Home, I’m Darling

2 August 2018

Home, I’m Darling ( a play by Laura Wade)

The National Theatre

reviewed by Adam McCormack

Star rating: ****

04Nostalgia is not what it used to be.  Johnny and Judy seem the ideal of domestic bliss and can’t stop telling each other how perfect their lives are.  Judy is a model housewife, keeping a spotless kitchen in a house with a carefully chosen décor and all the trappings of a post-war aspirational household.  Johnny is a hard-working estate agent and is hoping for a promotion.  What could possibly be wrong with this almost too idealised version of a 1950’s lifestyle.  The problem is  – it is not the 1950s.  It is 2018 and Johnny and Judy have chosen to live this way.  Beneath the surface lie the reasons why and soon they have to confront whether the pressures of modern society can allow them to continue.

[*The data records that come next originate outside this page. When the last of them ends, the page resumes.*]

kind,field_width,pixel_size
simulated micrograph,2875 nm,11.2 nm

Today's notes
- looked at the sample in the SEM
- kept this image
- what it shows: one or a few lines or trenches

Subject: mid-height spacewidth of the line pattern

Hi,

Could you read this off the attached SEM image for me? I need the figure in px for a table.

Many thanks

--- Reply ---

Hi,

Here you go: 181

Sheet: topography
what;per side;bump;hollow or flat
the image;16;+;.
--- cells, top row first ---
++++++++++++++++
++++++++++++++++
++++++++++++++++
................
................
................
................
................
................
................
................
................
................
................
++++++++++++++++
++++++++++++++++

Judy was a successful businesswoman (earning more than Johnny) who took the opportunity of redundancy to escape the pressures of working life.  With Johnny’s sales figures looking encouraging they decided to indulge their passion for the 1950’s by transforming their house, and adopting a lifestyle, where she cooks, cleans and entertains, while he works to provide.  This is a lifestyle that they revere due to their passion for all things “50s” and holidays at themed music festivals.  The problems with the arrangement develop as Johnny’s income fails to meet their needs and the bank threatens to repossess.  Johnny’s new boss, Alex (very much a career oriented woman of today), sees his adoption of a dated dress style as inhibiting his sales figures, and is giving the promotion to someone younger and less experienced.  The contrast between Judy and Alex is stark; Judy is all blouses, full skirts and cooking, while Alex has non-stop productive energy and is clad in shirt and trousers.  This contrast is also having an impact on Johnny – who is starting to have feelings for Alex.

The situation develops with the interaction of Johnny and Judy with their best friends Marcus and Fran who, while they too love a weekend at a 1950’s music festival, have not chosen the lifestyle.  The issues are further explored by the interventions of Jenny’s disapproving mother, Sylvia, a woman whose own troubled marriage and issues with domesticity make it difficult for her to have sympathy with Judy’s choices.

Katherine Parkinson is superb as Judy, making us fully appreciate why someone would want to step away from the pressures on a modern woman, yet ultimately have the determination to do all she can to preserve her marriage and her home.  Richard Harrington is the ideal counterpart, as Johnny, a man who is keen to keep everyone happy, yet can’t escape the attractions of the life that they are avoiding and the frustrations of the one they have chosen.  The set is a perfect depiction of a stylized 1950’s house and the set changes occur via choreographed 1950’s dance moves, all of which adds to the effect.

While we all may look back at previous eras as time when life was less complicated and ultimately happier, Laura Wade’s play is a perfect examination of how such a rose-tinted view is distinctly cloudy.  Our attitudes to work and domesticity have come a long way in the last 60 years and much of this progress has been very positive.  This play has an ultimately uplifting message which, by stopping short of becoming too dark, is conveyed with charm and intelligence.